1. Getting started with R

Let’s begin by getting some experience with how R works and what it looks like to run R code.

Writing and running R code is an iterative process.1 You write a line or expression of code, run it, check if it did what you want, and then repeat the process. You will get errors, but that is ok. Instead of moving on to the next code expression, you repeat the process with the code block you are on, checking error messages, changing what you think might be the problem, and trying again. You do this over and over to create a full script that accomplishes a set task.

In this web-based R session you can alter the code, fill in blanks, or write your own expressions, and then run it by selecting the blue Run Code button. The output, if any, will appear below the code section.

Use hints where they exist and solutions if you need them. You can copy the code in the solution by mousing over the far right side of the solution code.

1 R is a calculator

You can use R as a calculator. If you write a mathematical expression and run it, the answer will be printed out. Run the code below and change it to see what you can do.

You can multiply (*), divide (/), use exponents (^), and other mathematical expressions, including using parentheses for order of operations. Create your own mathematical calculation below.

When we run code like this that prints out the answer, we say that it prints out to the console. Everything you write in or send to the console will be interpreted as code. If you want to write some notes for yourself or collaborators, you need to use comments. R will ignore any text after # in a line.

Comments are not that important in an interactive worksheet, but they will become important when you start writing your own R scripts.

2 Creating objects

Printing out values is nice, but you will probably want to save values to use elsewhere in your script. You save values, by assigning it to a name or variable. This creates an object that is stored in your coding environment. You assign a name to an object with the assignment operator (<-). Run the code below. What difference do you notice?

Nothing is printed when you run the code.

You can think of this code as saying x gets the value of 5. When a value is assigned, it does not print out to the console. To print out the value of an object, write the name of the object on its own line and run the code block.

NoteHint 1

Make sure to use the assignment operator (<-)

x <- 5
NoteHint 2

You need to type Return or Enter after the first line of code to get to the second line of the interactive code block.

TipSolution

To print out the value of x to the console, write it on its own line and run the code block.

x <- 5
x
TipObject vs variable

In R everything is an object. Technically x is now a named object. However, it is common to also refer to it as a variable. These two terms will largely be used synonymously in this course, especially in spoken language.
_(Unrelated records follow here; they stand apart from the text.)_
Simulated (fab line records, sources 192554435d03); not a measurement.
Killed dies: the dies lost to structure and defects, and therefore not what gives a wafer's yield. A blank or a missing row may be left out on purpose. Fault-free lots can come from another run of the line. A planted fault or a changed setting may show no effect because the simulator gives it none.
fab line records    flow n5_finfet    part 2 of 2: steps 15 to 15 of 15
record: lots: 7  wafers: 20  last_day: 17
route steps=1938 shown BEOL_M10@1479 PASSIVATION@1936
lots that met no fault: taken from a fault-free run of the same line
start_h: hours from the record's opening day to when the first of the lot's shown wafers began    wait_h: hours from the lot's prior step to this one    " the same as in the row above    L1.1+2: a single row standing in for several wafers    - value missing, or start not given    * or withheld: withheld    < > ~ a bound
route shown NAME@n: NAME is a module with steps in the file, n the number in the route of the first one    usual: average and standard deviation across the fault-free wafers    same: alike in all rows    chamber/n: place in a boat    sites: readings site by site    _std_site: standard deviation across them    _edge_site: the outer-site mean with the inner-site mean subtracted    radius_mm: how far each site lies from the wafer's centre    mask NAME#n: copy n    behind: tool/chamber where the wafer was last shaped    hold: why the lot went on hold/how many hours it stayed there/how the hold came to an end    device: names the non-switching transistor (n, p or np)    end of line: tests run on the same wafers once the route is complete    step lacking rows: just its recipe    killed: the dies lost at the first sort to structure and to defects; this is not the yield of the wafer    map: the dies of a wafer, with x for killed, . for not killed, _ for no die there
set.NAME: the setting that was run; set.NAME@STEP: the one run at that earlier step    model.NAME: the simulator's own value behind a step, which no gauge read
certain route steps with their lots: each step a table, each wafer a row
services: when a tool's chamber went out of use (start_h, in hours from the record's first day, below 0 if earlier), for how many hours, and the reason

Once you have created an object, you can use it to create other values. In the next code block, use x to calculate a new value.

TipSolution

You can use x as you would the number 5. For instance:

x * 24

Next, use the expression you wrote above to create a new named object using the assignment operator. Use whatever name you want.

On naming

When choosing a name for an object in R, you should be aware of the rules but also issues of style.

Naming rules

  • Object names must start with a letter.
  • Names can only contain letters, numbers, _, and ..
  • Cannot use names that are predefined in R such as TRUE or FALSE.

Naming style

There are different style conventions for naming objects. It is best to pick one style and be consistent.

this_is_snake_case <- value
orCamelCase <- value
you.can.use.periods <- value
BELOUD <- value
or.JUst_inconsistent <- value

In this course, we will use snake case, which is probably the most widely used style. You can use whatever style you like, but snake case means you do not have to guess whether you used capital letters or not.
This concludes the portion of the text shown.